I’ll admit straight away that I have a mental block when it comes to philosophy. Even when I can understand most of the words philosophers use, I can’t seem to make sense of their concepts. This is a definite drawback in reading this book. Muriel Barbery is a philosophy professor, and she says she is interested in ‘exploring the bearing philosophy could really have on one’s life … that’s where the desire to anchor philosophy to a story … was born’. And here I can’t even understand one of the main words: phenomenology. The book, first published in 2006, was translated from French in 2008.
The story centres on two people who live in a posh Paris apartment block. One is the concierge, Renée Michel. She strives to appear as the archetypal concierge – dull and stupid, apparently – but has a hidden intellectual life and a broad knowledge of literature and films. The other is an intellectually precocious twelve year old, Paloma Josse, who lives with her family in one of the apartments. She also tries to hide her intellect, and has decided that since life is futile, she will commit suicide when she turns thirteen. The story is told by these two, each keeping a journal of sorts. Then someone new moves in, and Renée’s cover is blown.
There is very little plot. Both journals are more of a series of thoughts than a story. Renée, for example, asks ‘What is the purpose of Art? To give us the brief, dazzling illusion of the camellia; to carve from time an emotional aperture that cannot be reduced to animal logic’, and then goes on about the quintessence of Art and the certainty of timelessness. Paloma, for her part, muses on ‘motionless movement in the world’. What are we to make of this? Renée’s interest in Husserl, the father of phenomenology, no doubt informs many of her reflections about consciousness, but I certainly can’t put them together into any coherent whole. Other readers may find these apercus thought-provoking; I mostly find them frustrating.
Many readers may find the main characters attractive, but here again I am unenthusiastic. I can’t understand why Madame Michel wants to keep her erudition secret. The class barrier which both the residents and the concierge perceive to exist between them is demonstrated, but that does not seem a sufficient reason for her concern. Who cares what they think? And Paloma is a brat, who, in her own cleverness, despises nearly everyone else.

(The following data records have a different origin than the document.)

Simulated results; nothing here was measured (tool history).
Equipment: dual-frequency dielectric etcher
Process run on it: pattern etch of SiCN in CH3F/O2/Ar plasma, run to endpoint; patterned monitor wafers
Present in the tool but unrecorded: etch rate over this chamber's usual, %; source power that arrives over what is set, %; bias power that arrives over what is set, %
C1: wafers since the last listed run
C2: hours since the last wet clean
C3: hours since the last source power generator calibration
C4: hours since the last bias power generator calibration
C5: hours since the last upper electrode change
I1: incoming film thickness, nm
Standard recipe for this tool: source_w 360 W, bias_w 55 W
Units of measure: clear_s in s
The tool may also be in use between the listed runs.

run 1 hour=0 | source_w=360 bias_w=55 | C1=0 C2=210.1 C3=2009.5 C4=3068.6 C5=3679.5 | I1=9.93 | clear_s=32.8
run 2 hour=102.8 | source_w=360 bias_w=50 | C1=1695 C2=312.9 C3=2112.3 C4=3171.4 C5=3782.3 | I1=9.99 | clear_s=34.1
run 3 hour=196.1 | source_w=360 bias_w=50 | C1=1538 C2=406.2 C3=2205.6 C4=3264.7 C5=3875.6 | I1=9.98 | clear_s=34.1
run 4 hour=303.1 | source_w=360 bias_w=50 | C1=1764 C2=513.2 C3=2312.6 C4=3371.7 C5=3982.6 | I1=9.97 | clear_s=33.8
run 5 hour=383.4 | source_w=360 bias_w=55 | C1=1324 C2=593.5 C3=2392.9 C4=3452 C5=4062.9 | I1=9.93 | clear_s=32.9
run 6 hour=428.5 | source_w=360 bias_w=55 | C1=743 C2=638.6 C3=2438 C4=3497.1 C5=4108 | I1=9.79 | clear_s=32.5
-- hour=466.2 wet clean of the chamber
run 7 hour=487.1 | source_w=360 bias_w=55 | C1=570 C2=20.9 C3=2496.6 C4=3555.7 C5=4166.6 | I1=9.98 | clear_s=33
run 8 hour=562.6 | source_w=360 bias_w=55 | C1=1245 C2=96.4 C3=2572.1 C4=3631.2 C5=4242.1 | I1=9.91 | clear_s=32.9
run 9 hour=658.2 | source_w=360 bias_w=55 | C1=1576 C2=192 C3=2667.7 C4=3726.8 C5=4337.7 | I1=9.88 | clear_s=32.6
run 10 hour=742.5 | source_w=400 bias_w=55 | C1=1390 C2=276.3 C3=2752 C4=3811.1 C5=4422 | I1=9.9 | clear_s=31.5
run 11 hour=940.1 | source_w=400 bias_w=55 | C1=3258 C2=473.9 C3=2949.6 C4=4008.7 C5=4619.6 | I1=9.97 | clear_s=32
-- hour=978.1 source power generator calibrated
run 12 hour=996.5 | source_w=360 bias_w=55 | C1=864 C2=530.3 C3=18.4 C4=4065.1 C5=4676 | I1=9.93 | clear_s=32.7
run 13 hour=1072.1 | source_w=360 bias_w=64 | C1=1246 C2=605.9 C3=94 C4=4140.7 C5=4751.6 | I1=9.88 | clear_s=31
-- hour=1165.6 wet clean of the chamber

Oblique literary and film references abound. Marcel Proust was for a time a concierge. The end of the story makes reference to Roland Barthes. Renée betrays her knowledge of the classics through a reference to Anna Karenina. (And then there’re all the ones I’ve missed.) Given that the other occupants of the apartment building do not recognise Renée’s true elegance of mind, and are referred to as insensitive and spoilt, I find these references problematic. The Anna Karenina reference is to the first sentence of the book: ‘All happy families are alike’. The reference is explained a page or so later. If you get it without explanation, are you, like Renée, a member of the natural intellectual aristocracy? Because if you need it explained, surely you are on the same level as the other idiots who live in the building. You are either complicit in intellectual snobbery or moronic. This is hardly fair on the reader.
Some critics suggest that English readers like books where the plot is most important, whereas French readers are more concerned with ideas. (They point out that philosophy is a compulsory subject in French schools.) If that is the case, then I am thoroughly English in my tastes, though surely it should be possible to have both ideas and plot – see for example the work of A.S. Byatt. Oh dear. I do seem to have got off on the wrong foot with this book. There are moments of humour and pathos. Maybe if I understood what Husserl was really saying …
You can read some other opinions of the book here.
We read this book in our Book Club. I must say I enjoyed it – provided the dictionary was at hand! I liked the characters but I agree with you that it was frustrating that Renee kept her intellect secret. I also found it slightly insulting that if I didn’t understand the concept under discussion I was one of the ‘idiots’.
From a purely storytelling point of view, I enjoyed the development of the relationships and wanted to see how it panned out in the end. Needless to say I was disappointed!
I have had an A.S. Byatt sitting on my shelf for many a month. Perhaps I will have open it!